It Will Take More Than Body Cameras to Restore Trust in Law Enforcement

Experience has shown that cameras are not a silver bullet for preventing violence or clarifying whether police acted properly. (File)

It Will Take More Than Body Cameras to Restore Trust in Law Enforcement

Last week was book-ended by the refusal of grand juries in Ferguson, Missouri and Staten Island, NY to approve indictments against white policemen accused of killing unarmed black men. Protests and heated discussions about bias in our criminal justice system broke out across the country, while #Ferguson, #EricGarner trended on Twitter.

Declaring that relations between police and minority communities were broken, President Obama unveiled his plan to fix them. Having previously initiated a civil rights investigation in Ferguson, Attorney General Eric Holder announced that the Justice Department would also investigate the choking of Eric Garner in Staten Island. Holder is expected to announce long-anticipated changes to the Department's racial profiling guidelines today.

All this attention and activity makes it feel like we are at an inflection point. But although longstanding policy choices have brought us to this juncture, single-issue fixes dominate the discourse. These simply aren't enough to mend the relationship between law enforcement agencies and the citizens they serve.

Disputes about the circumstances under which Michael Brown was shot by Ferguson police have led to renewed calls for police to wear cameras that record their encounters with citizens. Early studies show that cop-cams can reduce both police misconduct and false accusations of abuse. President Obama has proposed $75 million in matching funds to encourage their use.

But as we saw last week, cameras are not a silver bullet for preventing violence or clarifying whether police acted properly. A Staten Island grand jury decided not to indict the policeman who was vividly captured on video apparently choking Eric Garner. (To protect privacy, police must also have strict policies to minimize the retention of footage and access to it, sensible concrete recommendations for which can be found in this ACLU policy paper).

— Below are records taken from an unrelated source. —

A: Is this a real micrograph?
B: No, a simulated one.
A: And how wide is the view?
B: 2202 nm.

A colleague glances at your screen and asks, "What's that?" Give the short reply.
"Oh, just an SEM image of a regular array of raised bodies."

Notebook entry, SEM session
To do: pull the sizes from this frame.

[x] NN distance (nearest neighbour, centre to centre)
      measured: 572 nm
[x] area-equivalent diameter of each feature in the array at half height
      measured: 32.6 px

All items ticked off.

We will never know exactly why the Garner grand jury refused to indict in the face of what seemed to many clear evidence. Some argue that district attorneys who rely on police to make cases can't be trusted to bring cases against them and advocate for special prosecutors. Of course, reliance on special prosecutors has its own problems (remember Ken Starr) and its far from clear whether the lack of indictment can always be laid at the door of a prosecutor or whether jurors simply tend to give police officers the benefit of the doubt too often.

Meanwhile, the Ferguson police's heavy-handed response to protests over Eric Brown's death - riding in armored vehicles, armed to the teeth - drew attention to a growing trend: the militarization of local police. Obama responded to complaints by pledging to harmonize standards across programs that provide equipment to police forces and increase oversight. As I've argued before, the issue is not just military equipment, but a counterinsurgency mindset that "views residents as potential threats rather than potential partners." The White House review on federal support for the acquisition of equipment by police failed to grapple with the core problem of whether providing military equipment to police effects their culture and undermines cooperative relations with the communities they are meant to serve.

All of these issues deserve attention, but the problem that led to a divide between law enforcement and the general population is much bigger. Much of it can be traced to measures under the rubric of the war on drugs, launched by President Reagan in 1982. Draconian sentences for the possession of small amounts of drugs, the disparity between the punishment for possession of crack and cocaine, the overuse of stop and frisk, the popularity of broken windows policing, with its emphasis on cracking down on minor offenses as a way to control serious crime, an unrelenting focus on arrest rates as way to measure police performance - the list is long. The war on terror only exacerbated these trends, putting more money and weapons in the hands of police and engendering greater deference to security forces.

With years of falling crime rates under our belt, Americans across the political spectrum are working to roll back these excesses. The fear - unspoken on the left and loudly trumpeted on the right - is that repressive policies actually caused the drop in crime.

Much of this debate is playing out in New York City. For the last decade, the NYPD has been the archetype of aggressive policing. New York's police are perhaps best-known for their expansive use of stop and frisk: from 2002 to 2011, its use grew more than 600 percent; nearly 90 percent of those stopped were black or Latino. The same populations bore the brunt of a policy of routinely arresting people for possessing small amounts of marijuana. Both policies have been curtailed under the new administration that took office earlier this year. And 2009 reforms to the Rockefeller Drug Laws, eliminated mandatory minimums and allowed judges to remand drug offenders to treatment centers rather than jail.

Thus far, in New York crime has continued to drop.

Although policing is often a local matter, the President has recognized the national implications of police-community tensions. The administration can drive legislative reform and the public conversation on these issues. And it can use federal funding for leverage. It remains to be seen whether President Obama is willing to use the tools at his disposal and whether the new Congress will let him.